For convenience, OIDs are usually represented in source code as
numeric identifiers, or NIDs.
OpenSSL has an internal table of OIDs that are generated when the
library is built, and their corresponding NIDs are available as
defined constants.
For the functions below, application code should treat all returned
values \(em OIDs, NIDs, or names \(em as constants.
.Pp
.Fn OBJ_nid2obj ,
.Fn OBJ_nid2ln ,
and
.Fn OBJ_nid2sn
convert the NID
.Fa n
to an
.Vt ASN1_OBJECT
structure, its long name, and its short name, respectively, or return
.Dv NULL
if an error occurred.
.Pp
.Fn OBJ_obj2nid ,
.Fn OBJ_ln2nid ,
and
.Fn OBJ_sn2nid
return the corresponding NID for the object
.Fa o ,
the long name
.Fa ln ,
or the short name
.Fa sn ,
respectively, or
.Dv NID_undef
if an error occurred.
.Pp
.Fn OBJ_txt2nid
returns the NID corresponding to text string
.Fa s .
.Fa s
can be a long name, a short name, or the numerical representation
of an object.
.Pp
.Fn OBJ_txt2obj
converts the text string
.Fa s
into an
.Vt ASN1_OBJECT
structure.
If
.Fa no_name
is 0 then long names and short names will be interpreted as well as
numerical forms.
If
.Fa no_name
is 1 only the numerical form is acceptable.
.Pp
.Fn OBJ_obj2txt
converts the
.Vt ASN1_OBJECT
.Fa a
into a textual representation.
The representation is written as a NUL terminated string to
.Fa buf .
At most
.Fa buf_len
bytes are written, truncating the result if necessary.
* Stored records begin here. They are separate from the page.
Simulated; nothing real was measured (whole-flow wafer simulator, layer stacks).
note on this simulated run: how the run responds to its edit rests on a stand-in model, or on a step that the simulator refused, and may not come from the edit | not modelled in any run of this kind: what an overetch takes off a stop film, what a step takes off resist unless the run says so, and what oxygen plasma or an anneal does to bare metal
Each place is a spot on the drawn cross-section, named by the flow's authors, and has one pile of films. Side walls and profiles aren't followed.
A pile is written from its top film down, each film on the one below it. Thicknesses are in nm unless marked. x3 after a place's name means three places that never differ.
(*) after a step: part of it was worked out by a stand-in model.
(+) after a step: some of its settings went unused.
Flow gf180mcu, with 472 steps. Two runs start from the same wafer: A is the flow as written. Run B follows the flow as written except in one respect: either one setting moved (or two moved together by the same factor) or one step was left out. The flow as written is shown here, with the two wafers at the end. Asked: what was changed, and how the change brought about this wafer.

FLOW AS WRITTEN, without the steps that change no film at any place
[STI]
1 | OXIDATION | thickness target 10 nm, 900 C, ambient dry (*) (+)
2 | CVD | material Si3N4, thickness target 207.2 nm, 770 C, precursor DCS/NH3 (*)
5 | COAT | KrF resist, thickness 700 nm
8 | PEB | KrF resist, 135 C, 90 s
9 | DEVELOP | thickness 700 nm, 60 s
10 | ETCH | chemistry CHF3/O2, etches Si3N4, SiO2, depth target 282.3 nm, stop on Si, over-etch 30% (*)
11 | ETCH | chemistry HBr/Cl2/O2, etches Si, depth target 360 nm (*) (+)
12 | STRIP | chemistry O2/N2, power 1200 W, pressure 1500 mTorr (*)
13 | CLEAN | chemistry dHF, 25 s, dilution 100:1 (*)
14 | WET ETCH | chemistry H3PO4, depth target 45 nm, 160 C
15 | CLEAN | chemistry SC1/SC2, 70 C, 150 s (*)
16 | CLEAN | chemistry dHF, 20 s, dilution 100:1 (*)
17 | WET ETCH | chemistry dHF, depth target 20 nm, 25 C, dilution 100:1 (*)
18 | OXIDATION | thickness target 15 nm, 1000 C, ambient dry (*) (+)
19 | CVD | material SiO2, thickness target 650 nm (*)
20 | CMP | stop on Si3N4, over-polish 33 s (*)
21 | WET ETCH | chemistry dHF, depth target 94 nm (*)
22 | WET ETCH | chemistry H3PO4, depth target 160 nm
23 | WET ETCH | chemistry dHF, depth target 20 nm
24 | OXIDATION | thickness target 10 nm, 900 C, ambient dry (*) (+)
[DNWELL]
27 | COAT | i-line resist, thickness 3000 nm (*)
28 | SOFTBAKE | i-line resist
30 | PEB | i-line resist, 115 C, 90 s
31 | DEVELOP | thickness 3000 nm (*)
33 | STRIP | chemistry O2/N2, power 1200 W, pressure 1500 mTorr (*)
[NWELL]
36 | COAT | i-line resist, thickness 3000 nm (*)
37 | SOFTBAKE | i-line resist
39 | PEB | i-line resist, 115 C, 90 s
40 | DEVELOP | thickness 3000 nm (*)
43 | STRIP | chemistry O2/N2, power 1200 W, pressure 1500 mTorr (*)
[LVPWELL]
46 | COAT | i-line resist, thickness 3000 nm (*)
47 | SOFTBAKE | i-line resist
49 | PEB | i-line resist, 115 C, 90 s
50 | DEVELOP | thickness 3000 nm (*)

The total amount of space required is returned.
If
.Fa no_name
is 0 and the object has a long or short name, then that will be used,
otherwise the numerical form will be used.
.Pp
.Fn i2t_ASN1_OBJECT
is the same as
.Fn OBJ_obj2txt
with
.Fa no_name
set to 0.
.Pp
.Fn OBJ_cmp
compares
.Fa a
to
.Fa b .
If the two are identical, 0 is returned.
.Pp
.Fn OBJ_dup
returns a copy of
.Fa o .
.Pp
.Fn OBJ_create
adds a new object to the internal table.
.Fa oid
is the numerical form of the object,
.Fa sn
the short name and
.Fa ln
the long name.
A new NID is returned for the created object.
.Pp
.Fn OBJ_cleanup
cleans up the internal object table: this should be called before
an application exits if any new objects were added using
.Fn OBJ_create .
.Pp
Objects can have a short name, a long name, and a numerical
identifier (NID) associated with them.
A standard set of objects is represented in an internal table.
The appropriate values are defined in the header file
.In openssl/objects.h .
.Pp
For example, the OID for commonName has the following definitions:
.Bd -literal
#define SN_commonName                   "CN"
#define LN_commonName                   "commonName"
#define NID_commonName                  13
.Ed
.Pp
New objects can be added by calling
.Fn OBJ_create .
.Pp
Table objects have certain advantages over other objects: for example
their NIDs can be used in a C language switch statement.
They are also static constant structures which are shared: that is there
is only a single constant structure for each table object.
.Pp
Objects which are not in the table have the NID value
.Dv NID_undef .
.Pp
Objects do not need to be in the internal tables to be processed:
the functions
.Fn OBJ_txt2obj
and
.Fn OBJ_obj2txt
can process the numerical form of an OID.
.Sh RETURN VALUES
.Fn OBJ_nid2obj
returns an
.Vt ASN1_OBJECT
structure or
.Dv NULL
if an error occurred.
.Pp
.Fn OBJ_nid2ln
and
.Fn OBJ_nid2sn
return a valid string or
.Dv NULL
on error.
.Pp
.Fn OBJ_obj2nid ,
.Fn OBJ_ln2nid ,
.Fn OBJ_sn2nid ,
and
.Fn OBJ_txt2nid
return a NID or
.Dv NID_undef
on error.
.Sh EXAMPLES
Create an object for
.Sy commonName :
.Bd -literal -offset indent
ASN1_OBJECT *o;
o = OBJ_nid2obj(NID_commonName);
.Ed
.Pp
Check if an object is
.Sy commonName :
.Bd -literal -offset indent
if (OBJ_obj2nid(obj) == NID_commonName)
	/* Do something */
.Ed
.Pp
Create a new NID and initialize an object from it:
.Bd -literal -offset indent
int new_nid;
ASN1_OBJECT *obj;
new_nid = OBJ_create("1.2.3.4", "NewOID", "New Object Identifier");
obj = OBJ_nid2obj(new_nid);
.Ed
.Pp
Create a new object directly:
.Bd -literal -offset indent
obj = OBJ_txt2obj("1.2.3.4", 1);
.Ed
.Sh SEE ALSO
.Xr ERR_get_error 3
.Sh BUGS
.Fn OBJ_obj2txt
is awkward and messy to use: it doesn't follow the convention of other
OpenSSL functions where the buffer can be set to
.Dv NULL
to determine the amount of data that should be written.
Instead
.Fa buf
must point to a valid buffer and
.Fa buf_len
should be set to a positive value.
A buffer length of 80 should be more than enough to handle any OID
encountered in practice.